Maryland and South Carolina have really good women’s basketball teams — two of the four best in the country. But Connecticut and Notre Dame, their respective Final Four opponents on Sunday in Tampa, are a cut above. They’re ranked No. 1 and 2 in the country by the AP, the coaches and the tournament selection committee. They’re the favorites to reach Tuesday’s final in our March Madness predictions and in Vegas. They played each other in last year’s final. And, best of all, they have a rich history — one that isn’t as one-sided as UConn’s recent dominance suggests.
Notre Dame has dealt UConn seven of its 18 losses since the start of 2007. In other words, 39 percent of the time UConn has lost in the last eight-plus years, it’s been against Notre Dame.
If UConn and Notre Dame play each other in the final, it’d be their 21st meeting since the start of 2007 — the latest ESPN Stats & Info data available. They played 12 regular-season games (11 back when both were in the Big East), plus three Big East conference finals and one semifinal. They’ve also met four times in the last eight Final Fours, with two wins apiece. A Tuesday meeting would be the rubber match.
Maryland and South Carolina have been good, but they simply haven’t been as dominant. UConn has won 94.6 percent of its games since the start of 2007, by far the best in the sport. Notre Dame ranks fifth, at 84.1 percent. (Stanford, Green Bay and Baylor are second, third and fourth.) Maryland is 11th, at 80.6 percent. And South Carolina is 53rd, at 64.3 percent. But South Carolina’s and Maryland’s relative inconsistency, coupled with UConn’s and Notre Dame’s late, lamented conference rivalry, means they have a much thinner record against the rest of the Final Four.
So let’s look more closely at the UConn-Notre Dame rivalry. UConn has won 13 of their last 20 matchups, or 65 percent. That’s as close as UConn gets these days to a balanced rivalry — it’s the lowest winning percentage UConn has against any team it has played more than five times since the start of 2007. Every team but one that has played UConn at least once in that time has a losing record against the Huskies. (The one exception is longtime rival Tennessee, which won their only recent meeting.) More than 90 percent of UConn opponents haven’t beaten the Huskies even once, including four teams that have played them at least 10 times.

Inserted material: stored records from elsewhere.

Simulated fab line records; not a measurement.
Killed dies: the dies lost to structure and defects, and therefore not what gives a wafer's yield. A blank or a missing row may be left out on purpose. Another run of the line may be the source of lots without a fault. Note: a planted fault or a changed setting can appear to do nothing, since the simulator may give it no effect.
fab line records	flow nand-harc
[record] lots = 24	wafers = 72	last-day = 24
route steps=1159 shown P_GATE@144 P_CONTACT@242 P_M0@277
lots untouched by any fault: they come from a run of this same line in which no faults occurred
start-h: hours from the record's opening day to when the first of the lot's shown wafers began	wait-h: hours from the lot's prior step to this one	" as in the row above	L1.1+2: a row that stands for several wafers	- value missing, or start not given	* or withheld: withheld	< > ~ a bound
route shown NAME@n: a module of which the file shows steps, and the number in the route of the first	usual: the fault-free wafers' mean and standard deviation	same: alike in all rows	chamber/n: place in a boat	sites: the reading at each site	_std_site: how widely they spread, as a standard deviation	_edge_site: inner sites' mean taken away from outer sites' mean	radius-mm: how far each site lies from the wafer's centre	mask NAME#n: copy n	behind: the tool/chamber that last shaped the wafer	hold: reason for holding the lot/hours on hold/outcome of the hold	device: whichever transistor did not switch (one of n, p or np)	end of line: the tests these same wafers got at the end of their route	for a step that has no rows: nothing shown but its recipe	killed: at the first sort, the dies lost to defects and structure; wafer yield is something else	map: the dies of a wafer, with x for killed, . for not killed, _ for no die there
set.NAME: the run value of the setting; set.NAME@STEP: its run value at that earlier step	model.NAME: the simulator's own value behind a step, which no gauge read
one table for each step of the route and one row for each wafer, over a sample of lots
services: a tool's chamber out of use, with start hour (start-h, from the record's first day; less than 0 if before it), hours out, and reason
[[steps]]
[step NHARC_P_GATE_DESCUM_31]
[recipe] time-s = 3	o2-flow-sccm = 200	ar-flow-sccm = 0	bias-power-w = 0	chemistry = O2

Also notable, for a team that has regularly all but clinched its games by halftime, UConn has beaten Notre Dame by an average of less than eight points per game in their 20 meetings. That’s the closest average margin for any UConn opponent that has played the Huskies more than five times since 2007.
UConn, meanwhile, is responsible for a big chunk of Notre Dame’s losses since the start of 2007: 13 of 49, or 27 percent. UConn is the only team Notre Dame has played in more than six games in that period that has a winning record against the Fighting Irish.
Notre Dame’s recent wins against UConn all came in an astonishingly short spell: The Fighting Irish won seven of eight meetings over a stretch that started with Notre Dame’s upset of UConn in the 2011 Final Four. Notre Dame star Jewell Loyd, a junior and the team’s leading scorer, is the only current player who was a major contributor for the Fighting Irish when they last beat UConn.
It’s not the most heated or longstanding rivalry. Before the teams played in December — in a game UConn won by 18 points — espnW’s Graham Hays pointed out that it doesn’t have the rich character and tension of UConn-Tennessee. Notre Dame head coach Muffet McGraw, asked before the game about her relationship with Connecticut coach Geno Auriemma, made it sound like the two were friendly acquaintances in the corporate world. “Geno and I are terrific,” McGraw said. “We saw each other this summer. We’ve got no issues, no problems. Just business as usual for both of us.”
If it’s business as usual for both teams on Sunday, we’ll see them renew their acquaintance in the final on Tuesday in Tampa, in the latest edition of the closest thing to a rivalry that Auriemma’s dominant UConn team has these days.